Highbrowed, with a tuft of beard, he had pointy front teeth that made me think of a merry beaver when he laughed. He took it as a point of pride to show me every aspect of his culture, and answered all my questions, even when they were incessant or intrusive. Every morning, he parked his Sanya motorcycle outside my hut, and pelted greetings through the cane-mat door.
‘Djumwali! Arasele? Koori basa walla? Good morning! How are you? Is everything OK?’
‘Mirasele! Ooru ma na sele? Basi fu walla! I’m fine. How’s your family? Everything’s OK.’
Fulani greetings are wonderful, generously elasticated, full of operatic vowels; and much to my delight, people in Djoungiani never seemed to tire of hearing their language assaulted by an idiot.
Boureima had been appointed to look after me because he was one of the few Fulani on the plain who spoke good French. Although he had grown up in the bush, he had been sent to Koro, the chief town of the plain, for schooling. This was a rare opportunity for a nomadic Fulani, which he was unable to extend to his own children.
‘We were in charge of the herd when my children were growing up,’ he explained one night. He stoked the brazier with a twig, his face glowing to a coppery mask. ‘So I had to stay with the herd and keep my sons with me. Sometimes I think they would have a better life if I sent them to school. You’ll meet them when we go to the camp – my son Iman, he’s the one who does the herding. He’s got a brightness in his eyes, but unfortunately he doesn’t have any schooling.’
Thanks to his education, Boureima was aware of what lay beyond. But career opportunities were rare on the plain. I wondered if he had ever thought of migrating.
‘Oh no,’ he exclaimed. ‘I’m Fulani! I come from the plain. My mother and father are here, my children are here.’
Like so many of the Fulani I met, Boureima was rooted in his culture. He taught me the code of pulaaku, which emphasises the importance of self-restraint and maintaining dignity. A good Fulani should never give public utterance to discomfort, should make no show of grief, and should always drink his milk by holding the calabash in both hands. Boureima talked proudly of these traditions, as of the many festivals, and complained (without, of course, showing undue passion) that so many of his neighbours had to miss the celebrations.
‘We used to have many people during Eid and Tabaski,’ he said. ‘When I was a child, we all gathered round, eating buttered rice, listening to the recitals of the griots, dancing to the tam-tam. But now everyone’s looking for pasture, so the village is empty.’
Wandering between the millet-stalk huts with Boureima, I could see what he meant. Few voices piped around us. It had the atmosphere of a retirement village, populated by those too long in the tooth to live on the hoof.

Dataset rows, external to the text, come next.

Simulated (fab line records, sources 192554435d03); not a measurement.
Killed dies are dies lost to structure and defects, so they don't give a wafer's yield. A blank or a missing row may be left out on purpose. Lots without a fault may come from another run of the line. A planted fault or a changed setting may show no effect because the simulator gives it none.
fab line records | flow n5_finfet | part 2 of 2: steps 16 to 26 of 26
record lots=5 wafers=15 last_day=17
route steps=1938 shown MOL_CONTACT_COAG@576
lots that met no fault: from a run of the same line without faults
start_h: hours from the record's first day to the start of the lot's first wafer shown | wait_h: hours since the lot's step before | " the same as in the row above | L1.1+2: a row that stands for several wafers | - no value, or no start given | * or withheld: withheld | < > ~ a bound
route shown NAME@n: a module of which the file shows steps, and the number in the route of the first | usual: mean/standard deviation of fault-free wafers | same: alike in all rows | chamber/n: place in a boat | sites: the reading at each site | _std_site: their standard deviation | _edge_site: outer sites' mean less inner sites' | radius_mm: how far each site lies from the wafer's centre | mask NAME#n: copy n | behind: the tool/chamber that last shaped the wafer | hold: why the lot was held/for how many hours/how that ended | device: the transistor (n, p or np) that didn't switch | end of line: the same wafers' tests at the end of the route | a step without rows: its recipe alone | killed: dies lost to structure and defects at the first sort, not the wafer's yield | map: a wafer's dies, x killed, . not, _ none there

I was keen to visit Boureima’s camp, to meet his family and see the life of the bush. We decided to take the slow path. We would visit some of the other villages along the way, so that I could learn about the conflict over land and the narrowing of the pasture trails, which was forcing so many of Boureima’s people to travel so deep into the bush. These problems are rooted in the particularities of the plain, but they are linked to the wider nomadic experience across the region.
In December 2012, when the Malian state was in tatters and jihadists were threatening to push even deeper into the country, something terrible happened in a village called Sari, 9 miles from the bor
der with Burkina Faso.
‘There was a Fulani thief’, said Boureima’s friend Abdullai, ‘who stole a Dogon’s herd and disappeared. They say the Dogon community caught him, but they never released a body. There had been tensions between the Dogon and the Fulani in that area for a while. They were like a tent with no pole: it was just a matter of time before everything collapsed.’
In the early hours one morning, before the watering of the animals, a gang of Dogon farmers fell on the Fulani camp at the edge of their village. They were armed with iron-barrelled hunting rifles. Most of their victims could only defend themselves with the knives at the end of their goads.
‘The chief did his best to defend the community,’ narrated Abdullai. ‘He only had a few balls in his gun so he couldn’t do a lot. But he refused to run away, that would be shameful, so he and his family died fighting.’
Around 30 casualties were recorded. The rest of the Fulani community fled into the bush and made their way to the border, seeking refuge in Burkina Faso. They were unlikely to return any time soon.
The story of Sari sat at the heart of the Dogon–Fulani conflict, a battle for land control that had troubled the plain, with increasing intensity, since the Dogon started coming down from the cliffs in the 1950s. Not every conflict was a straightforward inter-racial dust-up. There have been fights pitting Dogon against Dogon, and Fulani against Fulani, for it is the resources that are at stake more than identity. But the stories I heard during my stay shed some light on the devious ways in which identity politics wheedles its way into the desperate plight of people scrambling for survival. I wanted to learn about the substance of these conflicts, which drilled to the core of the modern-day nomadic challenge: the difficulty of movement when so much land is fixed. So, one morning I put my feet on the steel footrests of Boureima’s Sanya and wrapped my arms around his hips.